When I was younger I played Rugby. A lot of rugby. And in a sports minded Australia, Rugby was good. I eventually had to choose between Accounting and Rugby as I headed into University. Yes, a lot of non-accountants might question that decision.
Just heading into first year University I was still playing Rugby. Playing for my Club, playing for my school veterans club, and playing for the State. Training involved sessions every day of the week, twice on Tuesdays and Thursday nights, and three games on the weekend. Two games on Saturday and one game on Sunday. Needless to say there was a lot of washing!
Whilst I played a couple of brilliant and memorable games at state level, and in the pre internet age the New Zealand Haka was pretty daunting for a young Australian, the most memorable game was a game we didn’t win, but we didn’t lose.
The Saturday in question was foggy, with a fog as heavy as you can only have in Tasmania. One of those heavy fogs where the fog comes down to about 20 metres off the ground. If you’ve ever flown to or from Tasmania then you’ll know there are regular delays to morning flights due to our famous fogs.
This was a club game, and we were playing one of the better if not the best teams in the competition. The other guys were brilliant players, well built, with a forward pack heavier than ours, and faster backs. They were going to dominate. I think we all knew it.
As we were about to start, we were all looking at the mist, wondering if we could play in this weather. Calling off a match might be better than a humiliating drubbing. However, the ref met the captains and decided we’d play.

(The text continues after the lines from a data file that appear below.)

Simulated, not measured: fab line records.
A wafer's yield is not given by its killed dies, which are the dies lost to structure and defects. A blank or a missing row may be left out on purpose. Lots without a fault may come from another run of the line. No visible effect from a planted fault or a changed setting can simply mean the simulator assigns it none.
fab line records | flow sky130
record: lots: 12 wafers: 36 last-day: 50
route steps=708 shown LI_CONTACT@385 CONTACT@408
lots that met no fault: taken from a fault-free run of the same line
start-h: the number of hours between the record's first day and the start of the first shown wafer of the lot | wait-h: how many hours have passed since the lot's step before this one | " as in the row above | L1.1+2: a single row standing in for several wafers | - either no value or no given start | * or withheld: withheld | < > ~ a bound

So kickoff starts, and immediately we’re back on our try line. And that’s pretty much where we’d spend most of the game. However, as the game progressed, the other team couldn’t reach our try line.
The one memorable thing to our advantage was the mist. It was so heavy that when the ball was kicked up, there would be a 5 second respite until it came to earth again. It sailed into the mist, and remained unseen. So all the players would stop until they could sight the ball again.
Most of the game was spent within 10 metres of our try line. If they scrummed then our backs would add that bit of weight to the forwards to hold the line, and once the ball was out the breakaways and faster forwards would cover the backs. It was brilliant teamwork. We’d push the ball out, 10 metres for a scrum, or closer for a lineout if the ball was run out. But no matter what the play, they couldn’t score.
At the end of the game the score was “nil all”. We didn’t win, but we held our own against a much better team. And sometimes that is what it takes to win – excellent teamwork, covering for others when needed, and recognizing that every person on the team can contribute, and every person on the team should always be valued.
Even in Odyssey with our 200 plus staff, we still run it as a team. Every team member is valued. Every team member has an important contribution. Working together as a team is, in itself, a rewarding experience.